Vehicles drive past election campaign banners of Egyptian incumbent President Abdel Fattah el-Sisi in Cairo, Egypt, 06 December 2023. EFE/EPA/KHALED ELFIQI

Egypt’s presidential elections: a formalityfor another six years of El-Sisi in power

International Desk, Dec 8 (EFE).- With a weak political opposition and a constitutional reform that enables him to remain in power until 2030, President Abdel Fattah el-Sisi has all the necessary conditions to win the Egyptian presidential elections that will be held on December 10-12, despite popular discontent over the severe crisis that the country is going through.

The former army general and head of military intelligence is campaigning in these new elections by presenting himself as the sole guarantor of Egypt’s security and survival after ruling the country for a decade following the 2013 coup against the Islamist government of the Muslim Brotherhood.
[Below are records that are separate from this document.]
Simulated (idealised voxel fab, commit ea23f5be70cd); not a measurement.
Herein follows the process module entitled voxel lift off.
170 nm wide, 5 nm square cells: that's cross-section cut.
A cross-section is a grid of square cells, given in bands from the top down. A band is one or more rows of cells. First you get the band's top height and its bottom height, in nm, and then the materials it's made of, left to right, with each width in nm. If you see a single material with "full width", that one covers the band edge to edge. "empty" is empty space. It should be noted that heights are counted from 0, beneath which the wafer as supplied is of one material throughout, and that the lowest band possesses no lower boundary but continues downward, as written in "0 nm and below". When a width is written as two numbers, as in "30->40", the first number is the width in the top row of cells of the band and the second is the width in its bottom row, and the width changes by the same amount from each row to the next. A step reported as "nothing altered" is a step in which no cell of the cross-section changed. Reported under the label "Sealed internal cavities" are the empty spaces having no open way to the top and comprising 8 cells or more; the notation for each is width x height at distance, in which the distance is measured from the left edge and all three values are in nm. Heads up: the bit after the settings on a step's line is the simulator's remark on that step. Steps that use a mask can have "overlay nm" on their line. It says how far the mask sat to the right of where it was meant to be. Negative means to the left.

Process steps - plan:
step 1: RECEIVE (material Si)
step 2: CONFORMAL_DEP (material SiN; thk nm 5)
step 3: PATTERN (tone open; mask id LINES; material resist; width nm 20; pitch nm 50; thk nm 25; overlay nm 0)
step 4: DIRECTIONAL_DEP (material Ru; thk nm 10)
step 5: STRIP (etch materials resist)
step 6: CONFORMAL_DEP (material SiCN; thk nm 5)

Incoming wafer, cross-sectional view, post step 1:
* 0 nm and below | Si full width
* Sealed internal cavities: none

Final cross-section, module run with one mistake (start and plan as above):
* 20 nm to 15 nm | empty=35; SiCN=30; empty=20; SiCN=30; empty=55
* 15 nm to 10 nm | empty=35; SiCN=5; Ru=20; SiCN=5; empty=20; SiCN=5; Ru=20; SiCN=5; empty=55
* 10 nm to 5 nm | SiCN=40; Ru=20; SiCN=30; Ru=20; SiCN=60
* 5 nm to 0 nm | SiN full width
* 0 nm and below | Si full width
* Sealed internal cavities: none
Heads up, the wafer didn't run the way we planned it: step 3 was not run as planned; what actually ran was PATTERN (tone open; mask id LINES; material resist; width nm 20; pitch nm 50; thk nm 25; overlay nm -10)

El-Sisi won the 2014 elections with 97% of the vote, a victory he reaffirmed four years later in elections that were heavily criticized by the opposition and human rights organizations.

Constitutional reform

In 2017, El-Sisi assured that he would only preside over Egypt for two four-year terms, in accordance with the constitution at the time, meaning that his stay in power would end in 2022.

However, in 2019, he pushed through a controversial constitutional reform that extended the presidential term from four to six years and allowed for a third re-election, meaning he could stay in power until 2030.

In addition, El-Sisi’s term extension was applied retroactively to his current term.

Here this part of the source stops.